In his 10 years as creative director of Gucci, Tom Ford has taken the 80-year-old Florentine leather-goods company from the brink of bankruptcy to the height of success. With his sexy velvet hip-huggers, bad-girl stilettos and cool bamboo-handled handbags, Ford has turned Gucci into the luxury brand of choice for the young and beautiful around the world. In 2002 Gucci's sales were nearly $2 billion--nine times more than when Ford arrived. So why is Gucci letting him go? After a year of tenuous talks with Gucci's majority shareholders, Pinault Printemps-Redoute S.A. (PPR), Ford and CEO Domenico De Sole announced last November that they would not renew their contracts, which expire this spring. On Wednesday in Milan, Ford will present his final womenswear collection for Gucci. And next week in Paris, he'll take his final bow for PPR-owned Yves Saint Laurent Rive Gauche, which he also designs.

Ford, 42, who refused to be interviewed for this story, has yet to announce his future plans. Rumors have him doing everything from taking over at Versace to becoming a Hollywood film producer. But the story of his career at Gucci is an illuminating one for the luxury-fashion industry. Indeed, his tenure paralleled a decadelong boom for luxury couture, which now does $100 billion in sales a year. Yet his departure shows that in today's conglomerate-heavy market, being one of the world's most successful designers is no guarantee of a job. As luxury companies grow bigger and bigger, the role of the couturier keeps shrinking. The message: you can be replaced.
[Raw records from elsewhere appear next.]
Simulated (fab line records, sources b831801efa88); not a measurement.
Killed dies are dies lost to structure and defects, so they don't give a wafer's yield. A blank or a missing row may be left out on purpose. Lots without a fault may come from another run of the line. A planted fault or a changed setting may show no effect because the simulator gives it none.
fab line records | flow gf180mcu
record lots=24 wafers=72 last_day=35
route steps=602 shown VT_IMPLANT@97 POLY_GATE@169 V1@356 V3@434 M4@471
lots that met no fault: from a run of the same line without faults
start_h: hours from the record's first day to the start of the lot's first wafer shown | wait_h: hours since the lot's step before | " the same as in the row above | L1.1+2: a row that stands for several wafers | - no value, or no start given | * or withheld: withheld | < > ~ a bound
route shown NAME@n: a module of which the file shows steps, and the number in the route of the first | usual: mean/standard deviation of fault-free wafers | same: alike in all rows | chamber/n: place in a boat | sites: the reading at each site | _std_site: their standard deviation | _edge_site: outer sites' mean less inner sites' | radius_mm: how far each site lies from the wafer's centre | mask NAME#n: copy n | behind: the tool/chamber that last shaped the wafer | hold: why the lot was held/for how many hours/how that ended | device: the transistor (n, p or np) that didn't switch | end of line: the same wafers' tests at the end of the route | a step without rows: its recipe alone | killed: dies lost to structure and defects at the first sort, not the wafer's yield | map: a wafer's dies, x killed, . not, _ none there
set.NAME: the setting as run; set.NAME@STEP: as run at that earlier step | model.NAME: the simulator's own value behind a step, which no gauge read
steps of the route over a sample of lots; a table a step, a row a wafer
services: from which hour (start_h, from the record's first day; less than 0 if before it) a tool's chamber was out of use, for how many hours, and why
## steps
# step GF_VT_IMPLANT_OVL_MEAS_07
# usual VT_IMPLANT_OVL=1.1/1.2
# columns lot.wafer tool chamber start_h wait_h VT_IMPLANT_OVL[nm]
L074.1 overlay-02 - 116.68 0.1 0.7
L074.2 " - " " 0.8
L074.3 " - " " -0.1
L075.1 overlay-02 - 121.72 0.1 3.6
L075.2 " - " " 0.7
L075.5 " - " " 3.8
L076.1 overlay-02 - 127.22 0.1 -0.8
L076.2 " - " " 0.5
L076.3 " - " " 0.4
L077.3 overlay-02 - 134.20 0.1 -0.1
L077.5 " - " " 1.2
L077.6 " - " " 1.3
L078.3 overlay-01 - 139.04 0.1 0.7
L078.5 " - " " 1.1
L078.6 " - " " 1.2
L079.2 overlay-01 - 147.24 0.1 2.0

That's tough love in a business that has always embodied the utmost politesse. But that's what luxury has become: a fiercely competitive, profit-driven global industry of publicly traded corporations that care more about shareholder demands than the ever-fickle fashion set. Since the mid-1980s, tycoons such as Francois Pinault, Patrizio Bertelli of Prada and Bernard Arnault of LVMH have been buying up luxury's most famous names and reinvigorating them, turning small family-run businesses into multinational brands with $1 billion--or more--in annual sales.

Along the way, the luxury titans have switched the focus of luxury fashion from the designer to the brand. This allows the bosses to change designers regularly without disrupting the image of the house. Celine, for example, is looking for a replacement for Michael Kors; Bill Blass is on its third designer in four years; Lanvin is on its fourth in a decade, and Givenchy is about to hire its fourth womenswear designer in eight years. "It is such a competitive marketplace that if you take your eye off the ball for a moment, you're out," says Rita Clifton, U.K. chairman of Interbrand, a global-brand consultant in London. "The brand is the most sustainable and important corporate asset."

It wasn't always like this. Luxury fashion as we know it was created in the late-19th century by Charles Frederick Worth, an England-born, Paris-based couturier who shifted dressmaking from a made-to-order business to one that provided seasonal collections. By the 1920s, designers such as Coco Chanel and leather artisans like Guccio Gucci had opened their own businesses; as the founders died, the houses either closed or were taken over by heirs.

That began to change after Christian Dior dropped dead of a heart attack in 1957. His brand was so strong that the owners appointed his 21-year-old assistant, Yves Saint Laurent, to succeed him. As a protege, Saint Laurent maintained Dior's line. But his tenure came abruptly to an end when he was called to military service--and when he returned to fashion in 1962, it was to open his own house.